What has driven performance in 2QFY07?
Topline view: Oriental Hotels reported a 14% YoY growth in the topline. The company has its two prime properties in Chennai, which are the price leaders in the city. It accounts for nearly 44% of the total inventory in Chennai. Hotels in the metros are key links to business as well as tourist travelers. Thus, occupancy rates are much higher than hotels in the other regions. Also, the favourable demand-supply dynamics currently prevailing in the city led to higher ARRs. Hence, like in the last few quarters, the company witnessed a strong growth in the topline. We expect the Chennai hotel market to remain robust in the next three years on account of increased services sector activity apart from higher inflow of FDI in the state (that creates demand for business travel). Hence, the demand for rooms is likely to continue going forward and a substantial upside in room rates in its properties located in Chennai.

Cost break-up
As a % of net sales 2QFY06 2QFY07 1HFY06 1HFY07
Total Cost of goods 13.0% 13.1% 13.2% 12.9%
Staff Cost 17.1% 15.5% 17.4% 16.3%
Power and fuel 7.9% 7.4% 8.4% 7.7%
Other Expenditure 34.1% 35.4% 33.9% 33.6%

Stable margins: Operating margins increased by 70 basis points during 2QFY07. This was mainly due to the reduction in the staff cost as a percentage of sales, which fell from 17% in 2QFY06 to 15.5% in 2QFY07. The company also managed to keep its other costs under control.
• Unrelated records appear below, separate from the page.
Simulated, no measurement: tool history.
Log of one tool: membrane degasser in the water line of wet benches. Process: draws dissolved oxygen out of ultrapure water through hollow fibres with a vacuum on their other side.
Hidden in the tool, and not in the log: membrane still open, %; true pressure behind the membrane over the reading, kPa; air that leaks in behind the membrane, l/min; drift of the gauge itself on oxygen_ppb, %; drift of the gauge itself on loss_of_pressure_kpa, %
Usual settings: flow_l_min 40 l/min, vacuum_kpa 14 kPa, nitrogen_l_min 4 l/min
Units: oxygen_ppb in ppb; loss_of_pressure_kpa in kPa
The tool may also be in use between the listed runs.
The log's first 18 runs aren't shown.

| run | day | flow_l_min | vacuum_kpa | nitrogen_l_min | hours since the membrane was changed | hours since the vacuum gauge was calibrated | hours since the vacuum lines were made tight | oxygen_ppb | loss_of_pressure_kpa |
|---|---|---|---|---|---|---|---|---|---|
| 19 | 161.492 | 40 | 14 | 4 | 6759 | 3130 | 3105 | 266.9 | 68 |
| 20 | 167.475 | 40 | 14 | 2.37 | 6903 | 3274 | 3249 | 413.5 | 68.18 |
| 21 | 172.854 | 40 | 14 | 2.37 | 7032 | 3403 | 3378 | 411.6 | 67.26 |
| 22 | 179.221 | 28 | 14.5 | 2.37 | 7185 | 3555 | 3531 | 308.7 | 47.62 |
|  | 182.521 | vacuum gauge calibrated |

Faster growth in bottomline: The net profit growth at 28.8% YoY has significantly out performed the topline growth as well as the operating profit growth. No interest cost and lower depreciation cost expanded the net margins by 180 basis points. Also, Oriental Hotels generates adequate cash flows (debt-free), which shows that the company is in good financial health.

Performance summary
What to expect? At the current market price of Rs 350, Oriental Hotelís stock is trading at a price to earnings multiple of 17.9 times its trailing 12-month earnings. Given the fact that the Chennai market is expected to remain buoyant and that Oriental Hotels is planning to expand, its room inventory will touch 50% of the total room inventory in the city. Also with the sector fundamentals remaining intact, we continue to be positive on the company.